Every model that makes $(P\land Q)$ true also makes $(Q\land P)$ true, and vice-versa.
Every model that makes $(P\land Q)$ true also makes $P$ true.
Not every model that makes $P$ true also makes $(P\land Q)$ true.
Every model where WFFs $P$ and $(P\to Q)$ are both true also makes $Q$ true.

Part (4) above follows by inspection of the truth table for implication; the only way that $(P\to Q)$ can be true in a model where $P$ is true is if that model also makes $Q$ true.

The Entailment Relation

Definition

We say that assumptions ${\cal A}_1,\ldots,{\cal A}_n$ entail a conclusion ${\cal B}$ if in every situation (model) where the assumptions are all true, the conclusion is true as well. In this case we write

{\cal A}_1,\ldots,{\cal A}_n \ \vDash \ {\cal B}

Equivalently, ${\cal A}_1,\ldots,{\cal A}_n \ \vDash \ {\cal B}$ if there is no possible scenario where our assumptions ${\cal A}_1,\ldots,{\cal A}_n$ are true but the conclusion ${\cal B}$ is false.

If ${\cal A}_1,\ldots,{\cal A}_n$ does not entail ${\cal B}$ then we write

{\cal A}_1,\ldots,{\cal A}_n \ \not\vDash \ {\cal B}

Example

We can rewrite the four observations above as:

$(P\land Q)\vDash (Q\land P)$ and $(Q\land P)\vDash (P\land Q)$ .
$(P\land Q)\vDash P$
$P\not\vDash (P\land Q)$ .
$P,\ (P\to Q)\vDash Q$ .

Definition

As a special case ( $n=0$ ), we say that ${\cal B}$ is valid or is a tautology if it is true in every possible model, and write

\vDash {\cal B}

In the entailment ${\cal A}_1,\ldots,{\cal A}_n\vDash {\cal B}$ , we can think of ${\cal A}_1,\ldots,{\cal A}_n$ as constraining which models we care about ${\cal B}$ being true in. The base case of having $n=0$ is that there is no constraint at all, and we need ${\cal B}$ to be true in all models.

Checking for Entailment

Entailment defines when a conclusion WFF follows from assumption WFFs, but says nothing about “step-by-step reasoning” or “proof.”

If we want to check whether

(P\to Q),\ \ \lnot Q\ \vDash\ \lnot P

then we must (for now, at least) check every relevant model, and confirm that every (relevant) model that makes the two assumptions true also makes the conclusion true.

Example

In order to verify that $(P\to Q),\ \ \lnot Q\ \vDash\ \lnot P$ , we can build a truth table. In a truth table, each row represents a different model, each column represents a WFF, and each cell represents whether the model makes the WFF true or false.

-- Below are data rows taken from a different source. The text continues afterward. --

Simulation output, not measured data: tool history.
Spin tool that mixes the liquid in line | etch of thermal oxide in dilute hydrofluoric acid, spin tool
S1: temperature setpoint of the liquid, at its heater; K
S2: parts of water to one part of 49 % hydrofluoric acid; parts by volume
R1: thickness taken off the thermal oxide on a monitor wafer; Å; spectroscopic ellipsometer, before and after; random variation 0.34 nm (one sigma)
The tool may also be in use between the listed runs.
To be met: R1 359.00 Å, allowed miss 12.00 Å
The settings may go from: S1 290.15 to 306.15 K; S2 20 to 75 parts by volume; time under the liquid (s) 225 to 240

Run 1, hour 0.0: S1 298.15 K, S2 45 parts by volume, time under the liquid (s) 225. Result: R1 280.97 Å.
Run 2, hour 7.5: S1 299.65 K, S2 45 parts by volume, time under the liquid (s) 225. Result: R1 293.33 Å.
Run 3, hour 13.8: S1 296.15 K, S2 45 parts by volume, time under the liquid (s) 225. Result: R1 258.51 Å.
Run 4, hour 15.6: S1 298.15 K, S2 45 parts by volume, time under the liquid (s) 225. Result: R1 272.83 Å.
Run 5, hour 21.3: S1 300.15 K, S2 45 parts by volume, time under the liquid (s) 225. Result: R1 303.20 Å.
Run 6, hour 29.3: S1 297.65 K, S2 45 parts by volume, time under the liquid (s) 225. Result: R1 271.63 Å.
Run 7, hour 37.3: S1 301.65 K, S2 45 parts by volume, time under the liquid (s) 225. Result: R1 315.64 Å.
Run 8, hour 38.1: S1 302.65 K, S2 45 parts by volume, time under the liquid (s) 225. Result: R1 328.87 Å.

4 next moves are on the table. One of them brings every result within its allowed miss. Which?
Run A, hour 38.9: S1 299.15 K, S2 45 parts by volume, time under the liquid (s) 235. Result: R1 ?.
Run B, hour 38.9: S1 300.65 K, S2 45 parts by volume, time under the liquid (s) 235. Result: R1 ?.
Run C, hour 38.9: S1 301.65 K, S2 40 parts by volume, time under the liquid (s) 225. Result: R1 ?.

For this example, since there are two propositional variables involved ( $P$ and $Q$ ), we need four rows, corresponding to the four relevant models:

$P$	$Q$	$P\to Q$	$\lnot Q$	$\lnot P$
T	T	T	F	F
T	F	F	T	F
F	T	T	F	T
F	F	T	T	T

By inspection of the truth table, we see that the entailment holds: in every model where the assumptions $(P\to Q)$ and $\lnot Q$ are simultanously true (there’s only one such model), the conclusion $P$ is true.

Example

Now suppose we want to check whether $(P\to Q), \lnot P\ \vDash \ \lnot Q$ . Again, there are four possible models and we can build a truth table:

$P$	$Q$	$P\to Q$	$\lnot P$	$\lnot Q$
T	T	T	F	F
T	F	F	F	T
F	T	T	T	F
F	F	T	T	T

By inspection of the truth table we can see that the entailment fails; in the third model (where $P$ is false and $Q$ is true), both assumptions are true, but the conclusion is false. We conclude that

(P\to Q),\ \ \lnot P\ \not\vDash\ \lnot Q.

Example

Now suppose we want to know whether $\ \vDash (P\to (Q\to P))$ . (Recall that this means that $(P\to (Q\to P))$ is valid, i.e., true in every model.)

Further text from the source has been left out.